The Chicago Manual of Style contains two citation styles: Author-Date and Notes-Bibliography. Notes-Bibliography is the most commonly used of the two at Wells College, and is therefore the focus of this guide. For information on Author-Date Style, contact your librarians or view The Chicago Manual of Style located in the Ready Reference collection at the circulation desk.
The Chicago Manual of Style (CMS) is the most commonly used method of source documentation in history courses, although some humanities courses may also require this method. Research in history emphasizes the origins of sources, therefore footnotes and/or endnotes are used to show on-page where a particular reference was derived. This “Quick Guide” offers examples and guidelines for the general format of CMS research papers, notes, and bibliographies based on the Chicago Manual of Style 17th edition.
The basic format for CMS is citations provided in footnotes or endnotes supplemented by a bibliography. The notes are numbered and correspond to numbers in the text, provided in superscript.

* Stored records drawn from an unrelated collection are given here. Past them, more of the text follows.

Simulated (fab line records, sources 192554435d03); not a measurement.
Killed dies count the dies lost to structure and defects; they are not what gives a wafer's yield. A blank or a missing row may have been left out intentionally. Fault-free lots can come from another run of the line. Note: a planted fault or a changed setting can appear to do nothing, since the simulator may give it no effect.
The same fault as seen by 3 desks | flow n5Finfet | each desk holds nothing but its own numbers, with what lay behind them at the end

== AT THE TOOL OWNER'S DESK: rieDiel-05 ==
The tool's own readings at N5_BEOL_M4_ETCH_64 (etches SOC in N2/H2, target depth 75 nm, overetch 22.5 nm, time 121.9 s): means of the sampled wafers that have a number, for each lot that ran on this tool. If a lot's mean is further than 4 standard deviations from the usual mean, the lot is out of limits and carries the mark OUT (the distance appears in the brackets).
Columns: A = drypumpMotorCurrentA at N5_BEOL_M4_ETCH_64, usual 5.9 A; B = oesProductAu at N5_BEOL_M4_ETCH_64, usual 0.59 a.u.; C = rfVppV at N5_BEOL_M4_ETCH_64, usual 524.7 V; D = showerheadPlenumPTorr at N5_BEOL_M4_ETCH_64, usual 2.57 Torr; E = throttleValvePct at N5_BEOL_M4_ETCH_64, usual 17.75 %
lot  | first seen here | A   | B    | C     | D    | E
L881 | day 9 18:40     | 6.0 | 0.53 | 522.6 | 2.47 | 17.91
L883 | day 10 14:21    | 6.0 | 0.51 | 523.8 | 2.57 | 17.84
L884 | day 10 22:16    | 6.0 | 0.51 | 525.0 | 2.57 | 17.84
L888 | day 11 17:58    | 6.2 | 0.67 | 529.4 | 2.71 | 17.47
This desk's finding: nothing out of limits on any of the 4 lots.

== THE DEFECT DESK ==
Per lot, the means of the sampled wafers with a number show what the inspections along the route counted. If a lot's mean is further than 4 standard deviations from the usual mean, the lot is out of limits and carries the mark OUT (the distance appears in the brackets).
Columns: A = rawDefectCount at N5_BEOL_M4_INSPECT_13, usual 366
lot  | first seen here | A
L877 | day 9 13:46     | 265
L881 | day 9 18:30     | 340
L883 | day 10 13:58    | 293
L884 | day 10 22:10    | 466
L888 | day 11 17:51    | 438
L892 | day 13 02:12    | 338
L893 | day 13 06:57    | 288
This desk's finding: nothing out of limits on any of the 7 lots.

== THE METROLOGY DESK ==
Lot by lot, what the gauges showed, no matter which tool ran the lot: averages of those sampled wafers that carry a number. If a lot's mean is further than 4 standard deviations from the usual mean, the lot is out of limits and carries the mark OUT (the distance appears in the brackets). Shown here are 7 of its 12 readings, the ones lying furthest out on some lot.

The basic structure of a footnote is generally author, title, and facts of publication. These elements are separated by commas, and the facts of publication are enclosed in parentheses. The page number is also provided when referencing a particular passage.
The basic structure of a bibliographic entry is the same as the footnote structure, with the exception that the elements are separated by periods and the publication information is not enclosed in parentheses.